The first obstacle is to define precisely your goals.

This was the birth defect of data mining! If you do not know what you are looking for, the chance that you will find something is very low. This sounds obvious but it had to be proved the hard way for everyone to be convinced. The reason is that although goals are usually easy to define in commercial terms, they can be much harder to define in data terms because in the end it requires the ability to link data input to sales output and therefore to understand perfectly the data, the process, the context and the results.

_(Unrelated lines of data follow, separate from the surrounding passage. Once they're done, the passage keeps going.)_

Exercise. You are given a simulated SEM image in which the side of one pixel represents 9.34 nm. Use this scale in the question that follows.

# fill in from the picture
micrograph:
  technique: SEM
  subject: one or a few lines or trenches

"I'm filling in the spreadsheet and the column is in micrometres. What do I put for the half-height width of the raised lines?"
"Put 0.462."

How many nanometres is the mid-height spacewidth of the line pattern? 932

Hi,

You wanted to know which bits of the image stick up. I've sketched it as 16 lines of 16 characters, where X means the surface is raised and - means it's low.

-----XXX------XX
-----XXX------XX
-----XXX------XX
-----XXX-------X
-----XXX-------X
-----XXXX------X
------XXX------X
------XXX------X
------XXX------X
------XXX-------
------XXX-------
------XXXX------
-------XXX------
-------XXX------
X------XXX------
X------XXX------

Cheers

So right from the beginning, it is clear that data can only generate information if it is transformed into what I call "smart data" first.

"Smart Data"

As mentioned earlier, smart data is data which has gone through a process which permit information to be extracted from the data. This means understanding the data itself, creating a process, a context and linking all this to actual results.

Let's look at these point one by one.

Data taxonomy (generation and normalization of data)

The very first step although obvious is often overlooked because it requires from the beginning to understand the whole process:

What data should be collected and for what purpose?

Is the data static and can therefore be transferred in batch (a client list or POS transactions for example) or is it variable and updated permanently (On-line data)? This is important because it will determine the tools which can be used to understand, visualize and analyze the data.  

What is the flexibility of the data, it's range and variability?

This is most obvious when you create a graph and everything in crammed at the bottom! Obvious with a graph but not necessarily obvious with other tools or when you do not yet understand the characteristics of the data or of its variability.

Data quality and cleaning (de-duplication and homogenization)

Data cleaning is the epitome of data analysis. Without clean data, further analysis is useless. This is something which is now well understood and almost every company is aware of the necessity to have "clean" data... and actually does very little about it!

And that is simply because it is very hard!

In Japan, this problem can easily be understood through the challenge of client's names and addresses. Names can be written in Chinese characters, Japanese characters (hiragana and katakana) or Roman characters. These can be mixed together and the addresses can be arranged in rising or declining order. The result is that two database of different origin are usually almost impossible to merge. Often because they containing large numbers of duplicated which are difficult to eliminate.

To solve this problem, it is necessary to format the data in a uniform way, Easier said than done! One way to do this is to break down the challenge into smaller ones and create as many fields as there are types of entries.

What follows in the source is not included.